Import order question

Tue Feb 18 20:57:34 EST 2014

On Wed, Feb 19, 2014 at 9:17 AM, Tim Chase
<python.list at tim.thechases.com> wrote:
> On 2014-02-19 08:49, Chris Angelico wrote:
>> > Are you telling me you're willing to search through a single
>> > file containing 3,734 lines of code (yes, Tkinter) looking
>> > for a method named "destroy" of a class named "OptionMenu"
>>
>> At my last job, I had a single C++ file of roughly 5K lines, and
>> it wasn't at all unmanageable. Probably wouldn't have been a
>> problem to have another order of magnitude on that. What sort of
>> wimpy text editor are you using that you can't find what you're
>> looking for in a single large file?
>
> Even the venerable "ed" handles files of those sizes without batting
> an eye.  I just opened a 2MB XML file (50k lines) in ed and jumped
> all around in it with no trouble at all.
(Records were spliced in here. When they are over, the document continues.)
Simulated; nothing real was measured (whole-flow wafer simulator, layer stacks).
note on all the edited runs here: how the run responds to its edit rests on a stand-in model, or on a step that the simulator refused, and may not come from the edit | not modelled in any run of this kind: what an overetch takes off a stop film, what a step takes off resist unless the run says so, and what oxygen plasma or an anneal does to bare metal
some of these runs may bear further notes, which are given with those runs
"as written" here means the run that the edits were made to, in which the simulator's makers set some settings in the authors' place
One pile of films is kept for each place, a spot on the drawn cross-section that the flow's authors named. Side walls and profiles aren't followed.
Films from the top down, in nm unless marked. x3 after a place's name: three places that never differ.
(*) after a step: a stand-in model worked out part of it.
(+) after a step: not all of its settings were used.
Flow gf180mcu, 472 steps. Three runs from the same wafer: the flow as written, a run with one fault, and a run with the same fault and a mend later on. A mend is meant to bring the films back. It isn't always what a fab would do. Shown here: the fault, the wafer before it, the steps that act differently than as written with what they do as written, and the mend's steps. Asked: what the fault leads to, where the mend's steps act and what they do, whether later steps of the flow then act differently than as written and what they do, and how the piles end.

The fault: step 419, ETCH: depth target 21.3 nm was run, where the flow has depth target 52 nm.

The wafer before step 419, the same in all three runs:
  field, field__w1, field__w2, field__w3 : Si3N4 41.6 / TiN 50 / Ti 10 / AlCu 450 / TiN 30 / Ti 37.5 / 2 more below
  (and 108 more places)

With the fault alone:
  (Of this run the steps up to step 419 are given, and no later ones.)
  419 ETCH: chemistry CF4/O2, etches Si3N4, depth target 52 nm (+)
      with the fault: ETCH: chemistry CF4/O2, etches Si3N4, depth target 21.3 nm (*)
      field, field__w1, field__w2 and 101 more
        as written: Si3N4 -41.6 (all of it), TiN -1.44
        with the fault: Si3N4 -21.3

It's not just about whether your editor can handle a file of that
size, of course [1], but how well they help you find your way around
the codebase.

But ultimately, you're going to have those KLOC somewhere. Whether
they're in one file, a small handful of files, or eight hundred
separate tiny .PHP files (UGH UGH UGH UGH! and yes that was a real
thing and yes I had to search through it wince wince!), you somehow
need to find the one line you want out of, let's say, 50K. That's a
fairly small project by a lot of standards. Somehow, you need to find
one particular function. It might be named beautifully, in which case
a grep-across-files will do the job, or it might not. Maybe you can
see, as a human, that one of the subbranches MUST contain what you're
looking for (one file, or one directory, or something); but that often
requires knowledge of the codebase, which you mightn't have. So
splitting into files doesn't solve anything, and it introduces its own
set of problems.

Just for reference, here are a few line counts. They're based on "find
-name \*.FILE_EXT|xargs wc -l" in the base directories of several
projects (using an appropriate extension, as listed).

Small projects:
Proprietary project at my last job, *.cpp: 4782 (one file)
Same project, *.pike: 6559
Gypsum (open source MUD client), *.pike: 5083

Medium size projects:
CPython/Python, *.c: 55329
alsa-lib, *.c: 91131
SciTE, *.cxx: 114785 (34876 + Scintilla's 79909)
Pike, *.pike: 138705

Large projects:
Pike, *.c: 298773
CPython/Lib, *.py: 318232

(See how much of Python is written in Python? Although I can't help
feeling that my figures are wrong somehow. And that figure is ignoring
the test/ subdirectory with another 267872 lines for a total of
586104.)

I've done "search across files" in all of these, bar alsa-lib which I
line-counted just because it happened to be there. (Incidentally, I'm
fully aware that some of those figures are unfair. overall, I'd say
Pike and Python are comparable-sized projects, but Python's more
heavily written in Python and Pike's more heavily written in C, partly
by using a precompiler that's somewhat along the lines of Cython.
Scintilla includes a whole bunch of individual language lexers, and
it's usually pretty clear that you don't need to look in any of those.
Etc, etc.) It's usually been easy enough to find what I want; in fact,
the few times when it _hasn't_ have generally turned out to be because
of bugs (something had "desrtuct" instead of "destruct" in its name
and I of course couldn't find it). SciTE's search-across-files isn't
the best, but it covers 99%+ of my use cases. For anything else, well,
there's always popping up a terminal and using primitives like grep,
find, and so on.

ChrisA

[1] But as Grant hinted, some do have issues.